Risks Relating to an Investment in the Notes
●The notes may not pay more than the stated principal amount at maturity.
●The notes do not pay interest.
●The appreciation potential of the notes is limited by the fixed early redemption payment or payment at maturity specified for each determination date.
●The notes are subject to early redemption risk.
●The market price of the notes may be influenced by many unpredictable factors.
●The notes are subject to our credit risk, and any actual or anticipated changes to our credit ratings or credit spreads may adversely affect the market value of the notes.
●As a finance subsidiary, MSFL has no independent operations and will have no independent assets.

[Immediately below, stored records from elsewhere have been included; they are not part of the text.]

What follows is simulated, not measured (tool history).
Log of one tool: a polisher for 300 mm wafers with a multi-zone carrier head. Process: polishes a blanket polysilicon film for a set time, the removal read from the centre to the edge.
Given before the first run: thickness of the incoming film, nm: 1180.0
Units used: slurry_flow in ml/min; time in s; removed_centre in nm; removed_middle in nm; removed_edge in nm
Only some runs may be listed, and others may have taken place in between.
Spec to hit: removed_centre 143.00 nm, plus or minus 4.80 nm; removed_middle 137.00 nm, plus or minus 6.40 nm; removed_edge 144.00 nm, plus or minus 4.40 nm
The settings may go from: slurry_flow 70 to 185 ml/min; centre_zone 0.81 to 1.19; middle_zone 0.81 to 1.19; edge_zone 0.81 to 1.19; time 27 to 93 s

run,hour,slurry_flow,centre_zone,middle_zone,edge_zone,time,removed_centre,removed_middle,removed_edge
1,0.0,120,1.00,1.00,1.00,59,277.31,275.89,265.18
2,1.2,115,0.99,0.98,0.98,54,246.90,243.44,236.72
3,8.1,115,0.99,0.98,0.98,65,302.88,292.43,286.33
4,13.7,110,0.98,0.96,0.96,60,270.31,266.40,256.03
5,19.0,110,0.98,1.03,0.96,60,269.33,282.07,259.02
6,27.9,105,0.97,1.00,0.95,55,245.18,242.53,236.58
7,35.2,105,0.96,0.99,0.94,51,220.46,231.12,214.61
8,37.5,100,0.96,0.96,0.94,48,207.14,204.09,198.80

●The rate we are willing to pay for securities of this type, maturity and issuance size is likely to be lower than the rate implied by our secondary market credit spreads and advantageous to us. Both the lower rate and the inclusion of costs associated with issuing, selling, structuring and hedging the notes in the original issue price reduce the economic terms of the notes, cause the estimated value of the notes to be less than the original issue price and will adversely affect secondary market prices.
●The estimated value of the notes is determined by reference to our pricing and valuation models, which may differ from those of other dealers and is not a maximum or minimum secondary market price.
●The notes will not be listed on any securities exchange and secondary trading may be limited.
●As discussed in more detail in the accompanying product supplement, investing in the notes is not equivalent to investing in the underlier(s).
●You may be required to recognize taxable income on the notes prior to maturity.
Risks Relating to the Underlier(s)
●Because your return on the notes will depend upon the performance of the underlier(s), the notes are subject to the following risk(s), as discussed in more detail in the accompanying product supplement.
oWe have no affiliation with any underlying stock issuer.
oWe may engage in business with or involving any underlying stock issuer without regard to your interests.
oThe anti-dilution adjustments the calculation agent is required to make do not cover every corporate event that could affect an underlying stock.
Risks Relating to Conflicts of Interest
●The calculation agent, which is a subsidiary of Morgan Stanley and an affiliate of MSFL, will make determinations with respect to the notes.
●Hedging and trading activity by our affiliates could potentially adversely affect the value of the notes.
Tax Considerations
You should review carefully the discussion in the accompanying preliminary pricing supplement under the caption “Additional Information About the Notes–United States federal income tax considerations” concerning the U.S. federal income tax consequences of an investment in the notes, and you should consult your tax adviser.